The Judicial and Bar Council had ended up waiving the requirement for all aspirants for the position of chief justice in 2012 to submit “all” previous Statements of Assets, Liabilities and Net Worth (SALNs) up to December 31, 2011, after 14 of the candidates could not comply.
A spokesperson for Chief Justice Maria Lourdes Sereno made this clarification to correct the misconception that the JBC had a standing 10-year SALN requirement, and after two Supreme Court justices made public their respective certifications from the JBC that they submitted at least 10 SALNs when they also applied for the top judicial post nearly six years ago.
“We want to clarify that in 2012 the JBC did not merely require 10 years, but all previous SALNs up to 31 December 2011 for those in government,” lawyer Josa Deinla said, citing a JBC announcement on the vacancy of the chief justice post in 2012 that was published in newspapers.
Deinla noted that it was Associate Justice Teresita Leonardo De Castro who first brought up the baseless 10-year SALN requirement in one of her many appearances before the House Committee on Justice, where she willingly testified in support of what the Sereno camp described as “the fatally defective impeachment complaint” filed by lawyer Lorenzo Gadon.
“With all due respect, the claim that the JBC required only 10 years of SALNs was Justice De Castro’s self-serving assertion that is contradicted by the JBC’s own announcement and its records,” Deinla said.
Contrary to De Castro’s claim, the 2012 JBC announcement stated that the candidates for chief justice, in addition to other requirements, must submit “all previous SALNs (up to 31 December 2011) for those in the government or SALN as of 31 December 2011 from those from the private sector.”
Deinla also clarified that the filing of SALNs by those in government was imposed not just in Republic Act No. 6713, or the Code of Conduct and Ethical Standards for Public Officials and Employees.
“SALNs were already required under RA 3019 (Anti-Graft and Corrupt Practices Act) which was enacted as early as 17 August 1960,” she explained.
“After the 1987 Constitution took effect, RA 6713 expanded the requirement to include spouses and unmarried children. RA 6713 took effect on 25 March 1989,” Deinla added.
In 2012, De Castro and then Acting Chief Justice Antonio Carpio were also candidates to replace Chief Justice Renato Corona, who was removed from his post following his conviction by the Senate impeachment court. They both failed to meet the JBC requirement of all SALNs, along with Sereno and 11 other candidates.
Records would show that De Castro has been in government service since 1973, thus under the JBC original requirement, she was bound to submit 39 SALNs. However, she could only submit 15 SALNs.
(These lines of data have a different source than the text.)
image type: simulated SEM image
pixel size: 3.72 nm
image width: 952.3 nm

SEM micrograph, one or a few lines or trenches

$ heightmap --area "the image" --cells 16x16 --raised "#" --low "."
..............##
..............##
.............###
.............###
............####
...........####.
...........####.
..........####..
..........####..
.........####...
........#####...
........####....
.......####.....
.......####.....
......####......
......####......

In the case of Carpio, he submitted to the JBC his SALNs when he was a member of the high court from 2001-2012 but he could not complete his SALN submissions when he was Chief Presidential Legal Counsel from 1992-1996. He could only submit to the JBC his SALNs for 1992-1994.
As a result, the minutes of the July 20, 2012 JBC meeting stated that Carpio and De Castro were among those deemed to have “substantially complied.”
In Sereno’s case, she submitted to the JBC her 2009-2012 SALNs which she filed as SC Associate Justice. She resigned from the University of the Philippines in 2006 and went into private practice until her appointment to the high court in 2010.
With respect to her UP SALNs, Sereno told the JBC that since her records were more than 15 years old, it was not feasible for her to retrieve all the documents.
Therefore, considering that many of the candidates like Sereno, Carpio and De Castro could not comply, Deinla said, the JBC waived the requirement of complete submission of previous SALNs by all applicants.
“There is nothing irregular about the acceptance of the SALNs as substantial compliance even if the JBC originally required all previous SALNs,” Deinla pointed out. “The JBC could relax its requirement because the submission of SALNs is not a constitutional requirement but a JBC requirement which the council can waive.”
Besides, Deinla said, “mere non-submission of SALNs to the JBC is not proof of non-filing.”
Deinla also said that the fact that the JBC waived its requirement of the submission of all previous SALNs proves that “there is no basis for the quo warranto petition against CJ Sereno.”
Earlier, Senator Francis Escudero, who was a JBC member from 2008 to 2013, said the relaxed rule on SALN submission was not intended for Sereno.
According to Escudero, the rule on SALN had already been relaxed before Sereno applied for the position of associate justice in 2010.
He recounted that the JBC had been discussing the situation of former Associate Justice Roberto Abad, who could not complete his SALN filings for his service with the Office of the Solicitor General, when it relaxed the SALN rule.